RALEIGH, N.C. -- Federal prosecutors investigating potential election crimes have demanded documents for a grand jury reviewing a North Carolina congressional race that's still undecided and being rerun after last year's contest was deemed tainted.
The state elections board on Tuesday provided a grand jury subpoena issued last week showing the U.S. Justice Department's Public Integrity Section in Washington, D.C., is conducting a criminal investigation. The subpoena demands "all documents related to the investigation of election irregularities affecting counties within the 9th Congressional District."
Republican candidate Mark Harris and his campaign also received subpoenas for documents, his personal attorney, David Freedman, said Tuesday.
The scandal represents a rare case of a federal election redone because of fraud.
"We hope that prosecutions in these cases will help restore voters' confidence in our elections and serve as a strong deterrent to future elections fraud," state elections director Kim Westbrook Strach said in a statement Tuesday.
The elections board heard evidence last month that a political operative working for Harris in rural Bladen County collected mail-in ballots, making votes vulnerable to being changed or discarded. The elections board ordered a new contest for the district, which includes part of Charlotte and extends eastward along the South Carolina border almost to the Army's Fort Bragg.
Harris isn't running in the new race that opened Monday with candidate filing that continues through Friday. Democrat Dan McCready is running again after what appeared to be a narrow loss in November's election. He filed candidacy papers Tuesday. Party primaries are scheduled for May 14 with the general election in September.
Harris' former political operative, Leslie McCrae Dowless Jr., also received a grand jury subpoena, WBTV in Charlotte reported. Dowless and his attorney didn't respond to messages from The Associated Press on Tuesday.

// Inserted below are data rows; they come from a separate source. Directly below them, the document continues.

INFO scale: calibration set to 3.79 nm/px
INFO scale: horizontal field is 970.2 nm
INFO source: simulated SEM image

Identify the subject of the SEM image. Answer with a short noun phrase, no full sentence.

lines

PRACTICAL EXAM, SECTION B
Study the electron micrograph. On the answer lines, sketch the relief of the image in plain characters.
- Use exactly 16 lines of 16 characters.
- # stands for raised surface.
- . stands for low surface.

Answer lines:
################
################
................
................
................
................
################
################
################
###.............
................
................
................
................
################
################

Dowless and four people he allegedly hired to collect ballots were charged in state court last month on felony charges, including possessing absentee ballots related to their work in the 2016 primary and general elections and last year's GOP primary. The district attorney prosecuting the case said she also is investigating potential crimes leading up to the 2018 general election.
Dowless' state charges involve a similar ballot-collection scheme that the elections board uncovered in late 2016 and notified the U.S. attorney's office. Since then, federal prosecutors based in Raleigh have given no public indication they did anything about warnings from Strach that her office found "that individuals and potentially groups of individuals engaged in efforts to manipulate election results through the absentee ballot process."
"The evidence we have obtained suggest that these efforts may have taken place in the past and if not addressed will likely continue for future elections," Strach wrote to the acting U.S. attorney in January 2017.
Spokesmen for the Justice Department in Washington and the U.S. attorney's office in Raleigh refused to explain why the agency's Public Integrity Section has taken on the 9th District case. The section is responsible for combating corruption by public officials and supervises the investigation and prosecution of election crimes.
Harris' son, John, has worked as an assistant U.S. attorney in Raleigh since October. He testified during last month's state elections board hearing that he warned his father repeatedly against hiring Dowless, telling him Dowless was likely using illegal methods to deliver surprisingly large numbers of absentee votes.
The elections board's subpoena demands the documents in time for three days of grand jury proceedings starting April 16.